I’m missing the little stepper arrows above and below scrollbars to scroll by row in programs like LibreOffice Calc. Therefore I looked for a solution and found a quickfix where they add some css code to a config file (see title).
I can make this changes successfully by editing and saving the gtk.css file but the changes get always reset after restarting the system. Any idea why?
Where would I find this information? I haven’t installed any custom theme just Manjaro Gnome.
There is a file in my home directory at /home/username/.config/gtk-3.0/ named gtk.css which will always have a timestamp of the last restart. I can edit this file and make the changes successfully but after the next restart the file gets reset to a state before my changes.
According to
gsettings get org.gnome.desktop.interface gtk-theme
Those are Maia colors, so it’s probably set by our Custom Accent Colors GNOME Shell Extension. Upstream handles things differently now, but there’s no new release yet.
I can confirm this extension is installed and enabled. So you’re saying this extension is always overwriting the gtk.css upon restarting the system?
I assume ‘Upstream’ refers to some development version/branch of Manjaro? Should I wait for an update to the ‘stable’ branch or is there another file where I could put these changes?
Upstream refers to the extension developer. The source is here:
As far as things changing, it turns out I was wrong. Unfortunately, as he notes in the warning added recently, any custom gtk.css files will be overwritten. Perhaps create an issue and see if there’s a way around that somehow.

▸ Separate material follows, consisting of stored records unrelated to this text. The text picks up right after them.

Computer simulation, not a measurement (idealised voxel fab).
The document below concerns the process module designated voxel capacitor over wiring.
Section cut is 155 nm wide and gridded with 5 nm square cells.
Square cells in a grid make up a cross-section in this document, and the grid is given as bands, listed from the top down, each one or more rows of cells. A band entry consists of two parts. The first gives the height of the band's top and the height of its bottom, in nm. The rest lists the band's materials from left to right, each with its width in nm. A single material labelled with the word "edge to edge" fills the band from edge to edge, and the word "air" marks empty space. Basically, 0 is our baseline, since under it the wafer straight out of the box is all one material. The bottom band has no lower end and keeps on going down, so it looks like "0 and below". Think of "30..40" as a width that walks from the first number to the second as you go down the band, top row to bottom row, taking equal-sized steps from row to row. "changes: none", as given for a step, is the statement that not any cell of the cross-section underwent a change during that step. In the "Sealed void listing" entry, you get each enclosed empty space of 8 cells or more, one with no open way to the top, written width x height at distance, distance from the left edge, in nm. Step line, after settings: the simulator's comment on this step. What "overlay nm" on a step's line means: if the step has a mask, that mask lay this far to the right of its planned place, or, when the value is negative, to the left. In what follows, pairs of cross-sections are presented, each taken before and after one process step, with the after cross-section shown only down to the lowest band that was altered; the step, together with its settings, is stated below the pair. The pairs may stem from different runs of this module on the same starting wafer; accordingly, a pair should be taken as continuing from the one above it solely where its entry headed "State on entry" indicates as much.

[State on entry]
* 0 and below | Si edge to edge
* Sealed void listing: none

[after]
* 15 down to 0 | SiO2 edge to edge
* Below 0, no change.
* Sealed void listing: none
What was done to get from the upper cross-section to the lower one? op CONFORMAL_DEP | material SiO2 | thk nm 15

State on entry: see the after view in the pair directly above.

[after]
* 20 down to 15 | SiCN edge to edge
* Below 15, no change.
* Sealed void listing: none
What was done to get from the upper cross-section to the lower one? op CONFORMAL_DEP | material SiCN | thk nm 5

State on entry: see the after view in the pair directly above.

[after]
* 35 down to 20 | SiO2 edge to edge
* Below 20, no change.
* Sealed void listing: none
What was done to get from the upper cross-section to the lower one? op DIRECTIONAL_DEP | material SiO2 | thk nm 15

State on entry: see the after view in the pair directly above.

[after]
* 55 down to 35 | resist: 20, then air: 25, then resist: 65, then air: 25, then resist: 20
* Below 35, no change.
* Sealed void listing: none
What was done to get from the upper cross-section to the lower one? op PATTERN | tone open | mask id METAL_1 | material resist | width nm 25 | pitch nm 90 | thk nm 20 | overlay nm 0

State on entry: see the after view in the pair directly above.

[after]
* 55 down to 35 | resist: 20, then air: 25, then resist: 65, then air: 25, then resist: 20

According to the extension developer there’s no workaround for having the extension enabled and have a gtk.css file of your own. The developer is considering adding a feature to make this possible in the future.
Meanwhile as a workaround you have to (sudo) add your CSS changes to the gtk.css file of the extensions color accent you chose. In Manjaro’s case (maia) that would be:
In that way, the extension will add your own CSS code to gtk.css upon restart.
EDIT: Downside is, you have to redo these changes every time the extension gets updated. So it might be a good idea to have a backup of ‘gtk.css’ at all times.
The fact that anything is able to delete a file in your home directory other than you is not acceptable. Most programs will write a basic config file and you can edit/delete/customize as you wish. These are usually used to set default actions/behaviour but nothing should ever be deleting a file. Not even removing a uninstalling a program. This is by default.
Technically speaking it isn’t deleting the file but overwriting it. But I agree. The extension is basically killing the possibility for custom GTK CSS changes via gtk.css. I don’t understand why the extension can’t simply append its own changes to an existing gtk.css file instead of overwriting it.
I’m not 100% sure but I think I ran into problems adding my CSS code to the extension CSS file. The system logs shows countless error messages like:
nautilus[18617]: Theme parser error: gtk.css:4:3-37: No property named "-GtkScrollbar-has-backward-stepper"
gnome-logs[6418]: Theme parser error: gtk.css:4:3-37: No property named "-GtkScrollbar-has-backward-stepper"
gjs[3453]: Theme parser error: gtk.css:4:3-37: No property named "-GtkScrollbar-has-backward-stepper"
I’m wondering if it’s because I’ve added it to the extensions file and it therefore puts my code in places where it isn’t supported or if this would also happen with a custom gtk.css file and the extension being disabled.
I’ve closed the issue over at Github. Sadly the only working solution for having a custom CSS file (gtk.css) is to disable the Custom Accent Colors Extension in the gnome-extensions-app.
Well, after selecting the color accent you want, copy the values the extension writes to gtk.css, disable the extension, then restore your custom file and paste the values into it.